The results of an uprising last year in Wukari.

Peter Vander Meulen

The visit by a well-respected Mennonite peace mediator to the town of Wukari, Nigeria — the scene of violence over the last year — had to be cancelled due to further conflict in the region.

"This is a major setback for the peace process and for the area in general," says Peter Vander Meulen, coordinator of the CRC's Office of Social Justice.

OSJ, with the strong support of CRC World Renew and Christian Reformed World Missions staff, has been facilitating/supporting a potential peace process in Wukari with the CRC’s  former mission churches — and now partner denominations — in the Eastern Middlebelt region, says Vander Meulen.

"Hizkias Assefa, our long-term consulting partner in the area was set to visit in early May. That visit was canceled by an eruption of violence in the formerly peaceful town of Takum largely unrelated to the conflicts we were concerned about," says Vander Meulen in an email.

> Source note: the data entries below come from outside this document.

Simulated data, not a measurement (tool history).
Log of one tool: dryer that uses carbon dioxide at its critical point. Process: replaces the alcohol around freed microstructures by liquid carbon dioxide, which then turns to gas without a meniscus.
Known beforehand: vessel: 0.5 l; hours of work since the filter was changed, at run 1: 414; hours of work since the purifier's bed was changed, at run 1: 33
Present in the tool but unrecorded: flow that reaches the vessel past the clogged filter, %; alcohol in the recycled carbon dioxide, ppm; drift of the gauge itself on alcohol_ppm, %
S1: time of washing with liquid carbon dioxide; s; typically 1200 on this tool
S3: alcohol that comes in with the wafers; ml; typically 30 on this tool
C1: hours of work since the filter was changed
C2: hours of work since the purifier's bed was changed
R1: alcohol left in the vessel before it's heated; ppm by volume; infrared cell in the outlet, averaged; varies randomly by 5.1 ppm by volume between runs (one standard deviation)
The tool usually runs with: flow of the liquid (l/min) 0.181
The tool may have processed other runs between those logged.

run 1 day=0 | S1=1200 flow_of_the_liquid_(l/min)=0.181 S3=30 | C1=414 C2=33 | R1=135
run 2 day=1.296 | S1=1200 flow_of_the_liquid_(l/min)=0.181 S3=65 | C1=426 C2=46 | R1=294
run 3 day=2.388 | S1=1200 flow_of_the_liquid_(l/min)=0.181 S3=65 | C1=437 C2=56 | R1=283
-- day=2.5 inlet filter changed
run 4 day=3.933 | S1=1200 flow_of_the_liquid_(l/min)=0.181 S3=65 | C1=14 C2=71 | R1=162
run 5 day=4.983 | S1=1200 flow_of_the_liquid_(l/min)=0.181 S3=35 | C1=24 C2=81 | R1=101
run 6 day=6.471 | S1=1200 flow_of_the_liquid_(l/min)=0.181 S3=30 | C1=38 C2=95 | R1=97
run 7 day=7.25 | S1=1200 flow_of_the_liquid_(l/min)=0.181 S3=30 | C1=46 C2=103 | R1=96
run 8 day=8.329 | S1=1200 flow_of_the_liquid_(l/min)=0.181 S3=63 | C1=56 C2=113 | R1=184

Vander Meulen says he learned of the cancellation from Bulus Ali, the CRC’s primary link in the area and a member of  the Peace, Justice, and Reconciliation Committee (PJRF), a group of Nigeria church leaders instrumental in bringing peace to the Nigerian city of Takum in the early 2000s. Ali has worked in the past for World Renew.

Assefa played an important role in The Takum Peace Process, begun in the 1990s and culminating in the 2006 Peace Agreement, which was supported by five mission organizations related to the then Reformed Ecumenical Council and the CRC. Takum is located in the same region as Wukari.

The PJRC specifically asked last year if Assefa could visit Wukari because people in that region trust him and the earlier process was effective, says Vander Meulen, who made an initial visit to the area in December to assess the situation.

"The canceling of Hizkias's trip and the costs OSJ still incurred make it difficult to do this again anytime soon — unless funds are found from extra-budgetary sources."

In the letter to Vander Meulen, Bulus Ali says more than 30 people were killed this month in an outbreak of violence centered in a community near Takum.

"Since then Mobile Police have been deployed to the area and things seem to be calming down.

"The effects of these disturbances are far reaching. Assefa's visit had to be cancelled. The Reformed Combined Secondary School's 50th anniversary had to be postponed. Farming activities within the affected area has been greatly reduced."

The Reformed Combined Secondary School has strong historical ties to the CRC.

In his email, Vander Meulen asks prayer for two things:

  1. Wisdom and courage for Bulus Ali and the church leaders of the three Reformed denominations who are deeply committed to the peace process.
  2. Strength of purpose  "to those of us — and our institutions — that are supporting their peace-building activities so that we stick with this important 'grace roots' force resisting those who would take Taraba and Benue states back to chaos and violence."